Bridging the drawing gap in creativity

Read me in: 2.2 mins

I’m going to tell you the story of a barrier to creativity that’s actually just a big misunderstanding.

The confusion between creativity and the skills needed to express creativity.

How it started

How it’s going

Once upon a time, we were all kids who loved to draw. Like all kids, we didn’t draw realistically, but in symbols. Looking at a tree and drawing what we see is a tricky skill. It means flattening a 3D object into 2D (paper, tablet) but rendering it so it still looks 3D. Confused? I sure was. So as kids without those skills who wanted to draw trees, we broke it down into symbols (leaves, trunk, branches) and drew what we imagined those parts looked like.

Developmentally, we started to hit a point when we wanted to break away from the symbols and draw what we saw with our eyes and imaginations. But drawing realistically is frustrating. Especially without help. Some kids had books or an adult around who could explain perspective to them. Those kids were called “creative” and “talented” and encouraged to keep going. They were given supplies and pointers on how to develop their growing abilities. The rest started to think: “I guess I’m bad at this. Maybe I’m not creative.” And nobody told them the truth:

That developing the skill of drawing realistically has little to do with creative thinking. It’s simply a language skill, like so many others.

But somewhere along the line, we started incorrectly conflating “visual art” with “creativity”.

Creativity is a way of thinking, and problem-problem solving, and a big part of our human expression.

The point of learning to read and write isn’t spelling and grammar, but it’s what those tools will allow you to express. That’s the creative part.

I’ve seen many creative people get so lost in skill-building that they never get around to the important bit: expression. I’ve been stuck in that quagmire more than once myself. I’ve spoken with so many people who think they aren’t creative at all because they never developed specific skills that they associate with creativity. Expanding our skills can be empowering and liberating, but there’s no upper limit to how skilled we can become. The fact that we’re never done learning and improving can be one of life’s greatest joys, or it can be an excuse not to live at all.

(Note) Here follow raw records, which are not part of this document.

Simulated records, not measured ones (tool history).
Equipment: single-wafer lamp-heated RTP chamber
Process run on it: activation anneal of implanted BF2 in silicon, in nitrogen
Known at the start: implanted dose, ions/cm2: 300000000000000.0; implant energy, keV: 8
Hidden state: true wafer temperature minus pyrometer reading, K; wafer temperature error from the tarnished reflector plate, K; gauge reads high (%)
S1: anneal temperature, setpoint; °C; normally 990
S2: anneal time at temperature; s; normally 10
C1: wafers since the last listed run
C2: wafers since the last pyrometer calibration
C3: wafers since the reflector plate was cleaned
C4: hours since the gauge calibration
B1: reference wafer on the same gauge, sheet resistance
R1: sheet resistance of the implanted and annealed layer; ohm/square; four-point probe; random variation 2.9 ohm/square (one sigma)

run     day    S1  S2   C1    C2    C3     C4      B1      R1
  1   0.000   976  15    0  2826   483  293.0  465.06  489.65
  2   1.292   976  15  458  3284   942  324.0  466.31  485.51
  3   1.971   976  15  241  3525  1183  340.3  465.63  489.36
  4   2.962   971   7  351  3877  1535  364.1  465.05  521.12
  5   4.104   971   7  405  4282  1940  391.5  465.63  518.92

If you wait to be “good enough” to express your creativity, you’ll be waiting forever.

So let’s clear up this barrier to creativity once and for all:

We are creative. We can learn skills to help us express that creativity, but those skills are just the vehicle of our expression. You can pick any vehicle you want. You can change vehicles any time. You can have the fanciest or janky-est vehicle on the block, but you’ll still be creative.